W1 scope vs W3: W1 builds the registry + data-warm lifecycle and proves it (seed a custom-html canonical → undeploy keep volume → redeploy reattach → data survives; re-warmable from scratch). Automatic promote-on-green-cold (WC5) + nightly (WC6) are W3 — for W1 the canonical is seeded programmatically to prove the model; the cold-advances-canonical wiring comes later.

Phase 2w — W3 WC5 promote-on-green-cold mechanism (2026-05-29)

Promote = re-seed the canonical from a fresh deploy of the green-verified latest (NOT "keep the cold run's per-run volume"). Rationale: a cold run uses a fresh per-run domain <recipe>-<6hex> with a fresh volume (cold stays authoritative + fresh); its volume names are per-run-specific and differ from the canonical's warm-<recipe> volume names, so the per-run volume can't be directly reused as the canonical without a fragile name-remap. AND the cardinal guardrail "never lose the known-good" forbids touching the existing canonical until a new green one is ready.

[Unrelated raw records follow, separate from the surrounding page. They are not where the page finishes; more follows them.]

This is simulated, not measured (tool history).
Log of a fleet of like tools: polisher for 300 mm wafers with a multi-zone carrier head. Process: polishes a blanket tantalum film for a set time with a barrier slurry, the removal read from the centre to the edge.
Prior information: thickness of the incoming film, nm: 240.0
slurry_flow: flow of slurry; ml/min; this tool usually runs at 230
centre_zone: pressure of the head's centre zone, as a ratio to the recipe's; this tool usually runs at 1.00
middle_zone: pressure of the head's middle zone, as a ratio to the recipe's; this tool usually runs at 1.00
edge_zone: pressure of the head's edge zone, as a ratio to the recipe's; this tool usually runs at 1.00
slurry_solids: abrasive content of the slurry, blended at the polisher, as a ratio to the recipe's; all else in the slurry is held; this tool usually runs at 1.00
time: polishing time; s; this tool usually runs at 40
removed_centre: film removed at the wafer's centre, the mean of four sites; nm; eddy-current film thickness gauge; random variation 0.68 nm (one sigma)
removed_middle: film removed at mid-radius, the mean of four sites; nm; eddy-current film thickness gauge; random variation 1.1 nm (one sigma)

So: on a run that is enrolled (recipe_meta.WARM_CANONICAL) + GREEN + COLD (not --quick) + on LATEST (no PR head, i.e. REF empty — the nightly/manual-latest run, NOT a PR !testme), AFTER the normal per-run teardown, the orchestrator PROMOTES: deploy warm-<recipe> at latest → wait healthy → undeploy → canonical.seed_canonical(version=latest, commit=head) (snapshot-while-undeployed + atomic registry/snapshot replace). The old known-good is replaced ATOMICALLY only on a green promote (a red run never reaches promote → known-good safe). The canonical's data = a clean install of the green-verified latest (a valid known-good baseline; --quick reattaches + upgrades it). Cost: one extra (canonical) deploy per promote — acceptable for cold/nightly (not latency-sensitive). The FIRST such green run SEEDS the canonical. --quick never promotes (proven W2). Only cold advances (WC5).

Promote gate predicate (unit-tested): is_enrolled(recipe) and overall==0 and not quick and not ref. (not ref = a catalogue-latest run, i.e. the nightly sweep or a manual RECIPE=<r> run — a PR !testme carries REF=PR-head and must NOT advance the canonical to a PR's code.)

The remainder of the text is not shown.